User profiles are assigned a group on our iSeries, and the group has object authority to the data files. What data they can actually see and update is controlled by the application (JDE shop), limited by menu travel and other security parameters built into the system. My issue is with Client Access. The users have CA to do downloads of report information they have created (we translate it into a downloadable file). But while in CA, they can actually download any file that the group has authority to. If someone knows the library/filename of a payroll file they can download it. How can I secure our sensitive data while the users are in CA? Is there anyway I can revoke their authority while using CA? Is there a way I can only permit them to access one library where we could store downloadable files only?
Your situation is one that many iSeries shops face -- how do users have sufficient authority to perform their jobs while coming through a green-screen menu yet prevent them from downloading files you do not want them to download. First, realize that this issue exists in more forms than just iSeries Access for Windows (AKA Client Access). All Windows clients come with an embedded FTP client, ODBC clients can be downloaded from the Internet, etc.

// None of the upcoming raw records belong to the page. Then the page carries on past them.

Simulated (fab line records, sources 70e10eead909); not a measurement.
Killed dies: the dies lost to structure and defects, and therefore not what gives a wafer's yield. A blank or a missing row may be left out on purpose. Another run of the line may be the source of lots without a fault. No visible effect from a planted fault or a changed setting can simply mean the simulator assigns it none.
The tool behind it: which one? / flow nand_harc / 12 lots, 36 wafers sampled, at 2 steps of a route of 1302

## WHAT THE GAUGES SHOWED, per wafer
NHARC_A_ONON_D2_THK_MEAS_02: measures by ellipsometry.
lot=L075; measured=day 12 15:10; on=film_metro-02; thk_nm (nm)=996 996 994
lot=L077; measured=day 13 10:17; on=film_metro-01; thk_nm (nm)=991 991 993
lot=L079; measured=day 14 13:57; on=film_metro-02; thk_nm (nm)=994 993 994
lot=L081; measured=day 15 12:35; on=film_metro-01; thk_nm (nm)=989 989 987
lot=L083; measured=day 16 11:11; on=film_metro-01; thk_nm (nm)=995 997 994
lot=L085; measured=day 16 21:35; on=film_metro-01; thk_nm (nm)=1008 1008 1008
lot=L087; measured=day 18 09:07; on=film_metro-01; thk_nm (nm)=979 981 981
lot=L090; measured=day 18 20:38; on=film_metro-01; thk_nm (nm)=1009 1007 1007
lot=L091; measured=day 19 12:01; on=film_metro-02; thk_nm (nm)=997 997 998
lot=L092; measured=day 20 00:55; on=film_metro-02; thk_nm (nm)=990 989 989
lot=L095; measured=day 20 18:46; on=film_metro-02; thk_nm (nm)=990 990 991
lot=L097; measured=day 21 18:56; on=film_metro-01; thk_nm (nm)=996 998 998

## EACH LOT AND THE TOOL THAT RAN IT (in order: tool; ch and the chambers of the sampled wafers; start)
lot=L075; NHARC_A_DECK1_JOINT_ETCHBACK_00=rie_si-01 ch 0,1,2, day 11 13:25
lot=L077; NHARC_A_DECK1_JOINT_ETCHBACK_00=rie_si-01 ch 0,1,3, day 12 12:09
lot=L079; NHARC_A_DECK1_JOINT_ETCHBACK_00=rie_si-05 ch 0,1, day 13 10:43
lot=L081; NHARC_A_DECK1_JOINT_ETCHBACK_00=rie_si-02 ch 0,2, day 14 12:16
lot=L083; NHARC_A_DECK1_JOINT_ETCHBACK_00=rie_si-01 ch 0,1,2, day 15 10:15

The way to secure your sensitive files is to use object level security. If you think of the Payroll application, only a handful of users should have access to that data. Place *PUBLIC(*EXCLUDE) on the payroll application's library(s), grant the users or payroll group authority to the library and you have locked out users that have no business need to access the payroll application.
Some people use exit programs to accomplish what you have described. Some of the exit program solutions allow you to swap or change the user the process is running under. The thought is that you swap to a profile that has "less" or more restrictive access to the system libraries. I don't care for that approach. First, that requires you to add a private authority to all system libraries (and directories) for this "swapped to" user. Second, it reduces audit ability because all file downloads and any other activity that takes place through the network connection are now run as this "swapped to" user. Therefore, all audit journal entries will be logged as the "swapped to" user and not the actual user making the request. If you are going to use an exit program solution, I prefer one that allows you to control access via the object -- in other words, the software examines the request and determines whether it contains an object (e.g., a library) that you have prohibited from being used on this type of request (e.g., a download.)
However, my recommendation is to use object level security if at all possible. That may require altering the characteristics of the application, to have it adopt authority so that you can remove the users' or groups' explicit authority to the object. This is possible -- even with JDEdwards. Call their help desk and ask for their instructions on securing their application.